We can even convert the elevation in meters to feet. Looking pretty good:

But what is this “Los Angeles County (Los Angeles)” bit? That doesn’t look good. The second “Los Angeles” is from the alt_name. Maybe we shouldn’t display the alt_name if it is a leading substring of the name. This looks better:

We will be trekking in Nepal so I’d like to make a offline/paper map of the area around where we will be. But the primary names there may not be in English. So we need to extend our logic to cover the “name:en” and “alt_name:en” tags. But it turns out that in many cases in Nepal the “name” and “name:en” fields have the same value so we need to check for and deal with that. We might be adequately handling the names now:

(Note the peak icon is not at the high point of the contours. Maybe the SRTM data is off. On the other hand the most official data I can find for the location of Mount Everest has a slightly different location than is in the OSM database. Since I don’t know where the error lies I am not making a change. Just noting that there is an inconsistency.)

Oddly, at least to me, the mappers in Kathmandu have decided to put a “Romanized” version of their local names in the name field rather than in their local language. Looking at the trekking areas around Lukla and Namche Bazar, it seems this practice extends beyond the Kathmandu Valley. This makes creating a map with Nepalese and English names impossible without resorting to special casing the logic for Nepal. That is we can’t just look at the name and name:en tags, we need to figure out if the feature is in Nepal and if so look at the name:ne tag instead of or in addition to the name tag.

This does not scale well. Every country or region that uses Romanized (transliterated) names in the name tag will need to be special cased. OSM has no standardized way of specifying a default language code on a national or regional boundary so this will need to be in some sort of separate geographical database. Requiring a separate geographical database to render OSM, itself a geographical database, is not a good thing.
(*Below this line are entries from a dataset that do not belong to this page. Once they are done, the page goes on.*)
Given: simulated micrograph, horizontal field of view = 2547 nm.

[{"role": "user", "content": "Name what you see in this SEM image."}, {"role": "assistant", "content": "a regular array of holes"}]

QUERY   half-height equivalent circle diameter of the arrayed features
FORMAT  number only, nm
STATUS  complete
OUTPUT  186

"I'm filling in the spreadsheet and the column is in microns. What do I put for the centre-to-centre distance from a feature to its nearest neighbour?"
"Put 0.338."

If you are defining mapping standards and practices for your country, please just follow the wiki for normal name tag practice and definitely don’t transliterate the name.

Unfortunately, combining the name, alt_name, name:en, alt_name:en, ref and ele fields into one synthetic “name” is a lot of logic to put into each and every SQL select statement. So put everything into a stored procedure:

-- Internal routine for consistent formatting of names of all types.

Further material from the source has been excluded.